Today, Cyprus does not take risks as an active decision-maker. It is exposed without deciding. Why? Because we want to be seen as compliant?

The problem

Nicosia’s stance following the incident in Akrotiri and the subsequent attacks does not amount to a conscious assumption of risk in favour of the West. It amounts to a denial of reality. When President Nikos Christodoulides assures that “Cyprus is not under attack”, while military installations on Cypriot soil are placed on alert, airports are evacuated, residents are moved to safer areas, flights are cancelled and European ministerial meetings linked to the Cypriot presidency are postponed, the President is not shielding the country. He is leaving it exposed between rhetoric and facts.

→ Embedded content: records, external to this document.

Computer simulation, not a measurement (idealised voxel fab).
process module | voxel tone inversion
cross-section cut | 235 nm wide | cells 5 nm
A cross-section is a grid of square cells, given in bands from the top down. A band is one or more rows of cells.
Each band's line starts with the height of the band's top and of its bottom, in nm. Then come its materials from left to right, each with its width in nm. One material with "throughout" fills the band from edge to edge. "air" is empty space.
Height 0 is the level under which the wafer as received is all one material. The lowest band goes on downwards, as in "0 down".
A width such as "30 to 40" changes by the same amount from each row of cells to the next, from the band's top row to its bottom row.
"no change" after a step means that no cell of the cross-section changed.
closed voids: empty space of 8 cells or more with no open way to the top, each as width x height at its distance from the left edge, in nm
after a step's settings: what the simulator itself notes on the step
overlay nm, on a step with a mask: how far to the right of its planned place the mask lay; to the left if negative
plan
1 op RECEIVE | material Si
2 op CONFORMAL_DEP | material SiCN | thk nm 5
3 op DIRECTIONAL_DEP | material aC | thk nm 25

Let us clarify something. The West does not ask its member states to be naive. It asks for a clear position, a coherent narrative and a credible stance. That is precisely what is missing.

Who took risks?

It is worth examining how other small Western states have acted when faced with similar dilemmas.

The Baltic countries – Estonia, Latvia and Lithuania – took major geopolitical risks in relation to Russia. But they did not act blindly.

They did so:

  • with full NATO membership,
  • with allied forces stationed on their territory,
  • with explicit collective defence guarantees,
  • and with a clear political message to their citizens: this is the cost and this is the benefit.

Ireland, by contrast, remains militarily neutral despite belonging to the Western core. It hosts no foreign bases, does not participate in military operations and has built international credibility on the consistency of that stance.

Malta, also a small Mediterranean state, has constitutionally enshrined its neutrality and turned it into diplomatic capital rather than a weakness.

The common denominator? None of these countries hides behind vague reassurances.

The Cypriot particularity

The Republic of Cyprus finds itself in the most problematic in-between position:

  • it is not neutral,
  • it is not militarily integrated,
  • it does not control the use of the British Bases,
  • it does not control the northern occupied part of Cyprus due to the Turkish occupation,
  • it provides military facilities in the south to Americans and Israelis without explicit deterrence guarantees,
  • it carries the full geopolitical weight of their presence.

This is not strategy. It is structural asymmetry.

Worse still, instead of building a realistic narrative that acknowledges this reality, the Presidency opts for communicative detachment, telling citizens that “nothing is happening” while the security environment shifts by the hour.

We belong to the West. But how?

Belonging to the West does not mean:

  • speaking on behalf of others, as the President repeatedly does when engaging with British Prime Minister Starmer or French President Macron,
  • denying risk while Cyprus has been hit by a drone, faces threats from Iran and previously Hezbollah, and has arrested Iranian agents on its territory,
  • presenting itself as an “innocent observer” while the West is in confrontation with Russia, Iran and their proxies.

If belonging to the West means anything, it means:

  • knowing where we stand, who our friends are and who could be our adversaries,
  • being honest about the possibility of bearing costs,
  • demanding security and political counterbalances.

If Cyprus and its citizens choose to assume risk as part of the Western strategic space, they must do so under clear terms and without illusions. If the Republic of Cyprus does not wish to do so, it must also state this clearly and adjust its stance accordingly.

The real stake

Cyprus is not at risk because it “belongs to the West”.

It is at risk when it pretends it does not need to choose, when it claims it is not part of the conflict, while the President speaks at length without substance.

In a region on fire, the greatest luxury – and the greatest risk – is the illusion that one can be both inside the game and outside responsibility.